Two Reviews and A Little about Snail Mail

Although I had some problems with Rachel Abbott's Only the Innocent, I knew I was going to give this author another try, and Kindle Unlimited had The Back Road on offer.

I liked this one much better.  DCI Tom Douglas has retreated to a cottage in Little Melham, taking some time off for both personal and professional reasons.  His ex-wife has moved, taking Douglas' young daughter with her, and life at the Met in London has caused Douglas to rethink some important issues.

Of course, his peaceful retreat will not remain as relaxing as he hopes.  A young girl has been struck down and left for dead on a back road.  No one knows why Abbie was out so late or who in the small community could have callously left the young girl to die.  Was the hit and run an accident or was Abbie deliberately targeted?

Douglas' neighbors Max and Ellie Saunders have their own secrets, but they are not the only ones, quite a few people in the village have secrets. 
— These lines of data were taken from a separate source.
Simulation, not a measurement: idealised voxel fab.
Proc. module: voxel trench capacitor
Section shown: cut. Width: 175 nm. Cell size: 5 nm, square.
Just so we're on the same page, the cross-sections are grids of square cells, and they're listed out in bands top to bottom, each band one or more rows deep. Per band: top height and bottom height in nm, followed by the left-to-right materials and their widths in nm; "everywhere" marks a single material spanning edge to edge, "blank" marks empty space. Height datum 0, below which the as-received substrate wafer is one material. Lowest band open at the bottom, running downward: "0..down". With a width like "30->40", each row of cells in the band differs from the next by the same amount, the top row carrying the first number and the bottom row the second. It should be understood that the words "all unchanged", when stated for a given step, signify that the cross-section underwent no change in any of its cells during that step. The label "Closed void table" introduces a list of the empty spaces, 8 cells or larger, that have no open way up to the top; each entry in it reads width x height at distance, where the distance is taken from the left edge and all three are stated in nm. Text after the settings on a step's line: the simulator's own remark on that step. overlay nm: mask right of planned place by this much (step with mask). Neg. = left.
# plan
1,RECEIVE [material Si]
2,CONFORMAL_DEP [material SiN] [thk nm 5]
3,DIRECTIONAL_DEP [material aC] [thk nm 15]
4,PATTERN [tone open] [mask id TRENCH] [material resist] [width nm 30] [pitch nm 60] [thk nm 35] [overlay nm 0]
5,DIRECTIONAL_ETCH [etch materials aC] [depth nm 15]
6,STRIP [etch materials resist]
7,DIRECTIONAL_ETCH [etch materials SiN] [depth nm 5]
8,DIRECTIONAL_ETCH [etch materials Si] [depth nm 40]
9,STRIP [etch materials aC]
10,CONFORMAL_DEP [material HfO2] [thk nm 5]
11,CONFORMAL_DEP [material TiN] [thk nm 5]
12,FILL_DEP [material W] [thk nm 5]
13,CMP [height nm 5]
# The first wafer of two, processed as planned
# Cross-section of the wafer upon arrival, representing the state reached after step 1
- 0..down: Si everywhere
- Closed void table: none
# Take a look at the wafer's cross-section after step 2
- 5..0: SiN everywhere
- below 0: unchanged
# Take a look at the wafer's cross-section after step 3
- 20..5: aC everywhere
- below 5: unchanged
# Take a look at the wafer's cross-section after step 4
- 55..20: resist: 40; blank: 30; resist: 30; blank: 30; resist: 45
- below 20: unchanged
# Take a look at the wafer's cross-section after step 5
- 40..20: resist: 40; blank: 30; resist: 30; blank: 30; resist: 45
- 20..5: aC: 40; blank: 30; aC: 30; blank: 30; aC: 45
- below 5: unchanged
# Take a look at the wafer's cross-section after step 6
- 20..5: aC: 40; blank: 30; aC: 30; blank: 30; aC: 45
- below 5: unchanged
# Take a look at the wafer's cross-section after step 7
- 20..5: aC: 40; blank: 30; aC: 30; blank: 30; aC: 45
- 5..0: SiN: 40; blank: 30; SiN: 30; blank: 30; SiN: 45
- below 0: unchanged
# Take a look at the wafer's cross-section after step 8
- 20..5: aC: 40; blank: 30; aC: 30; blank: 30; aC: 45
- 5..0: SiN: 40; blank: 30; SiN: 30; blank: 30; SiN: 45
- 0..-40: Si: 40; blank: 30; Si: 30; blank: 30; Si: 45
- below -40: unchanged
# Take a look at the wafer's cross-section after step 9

Secondary threads abound, and the story may be a little overly complicated, but the plot kept me absorbed as I suspected one possible villain after another.

Mystery/Suspense.  2013.  Print length:  479 pages.

Dead Embers by Matthew Brolly is the third in his DCI Lambert series.  I have not read the previous books, but the book works fine as a stand-alone.

DCI Lambert is summoned to the scene of a house fire; a three-year-old has been rescued, but the parents did not survive.  Arson is not part of DCI Lambert's usual purview, but one of the victims is a fellow officer.  At the same time, an anti-corruption investigation is in process concerning Lambert's boss, complicating certain aspects of the investigation.

DCI Lambert has plenty of other problems as well, but his determination to solve this case is evident.  (Have to admit that I was not all that taken with DCI Lambert, but perhaps if I'd read the earlier books, I would have a better opinion.)   Checking in with Goodreads, I found that the first two books in the series received excellent ratings.  


Mystery/Suspense.  March 6, 2017.  Print length:  287 pages.

Snail Mail

I've been catching up on some letter writing lately.  I love making my own envelopes or decorating purchased envelopes.  Postcards are fun, too.  I like getting out paints or creating a collage or trying a new technique.  I don't always have a great deal to say, but since I love getting letters, I give it a good effort.

 I had fun with Valentine postcards last month.

April is National Letter Writing Month and Write-On is having another letter writing campaign.  The goal is to write 30 letters in 30 days in April.  Last year,  I had fun with this--writing postcards and letters to family and friends and a few new people.  I ended up with fewer than 30 mailed letters, but more than 20.  Writing the grands helped--sent lots of postcards and letters to them.  (30 letters is a LOT of letters!) I combined my letters with National Poetry Month which is also in April and mailed poems or parts of poems, which made a nice mix, celebrating both months at the same time. 

The point of events like Write-On is to encourage letter writing, so I don't worry about meeting a designated number.  You may want to drag out your lovely stationery and favorite pens and write someone just to let them know you are thinking of them or invite someone to lunch with a pretty card instead of a phone call.  Anytime is a good time to send a little something through the mail.  Oh, and Easter is in April this year, so Easter cards are another possibility.  

I've been thinking of what I'll do for Write-On.  I don't know if I will  formally participate, but I will try to get more letters/postcards in the mail than usual.  I may combine it with National Poetry Month again--which saves me having to think of anything to say!  And I think I'll make some bookish postcards....  :)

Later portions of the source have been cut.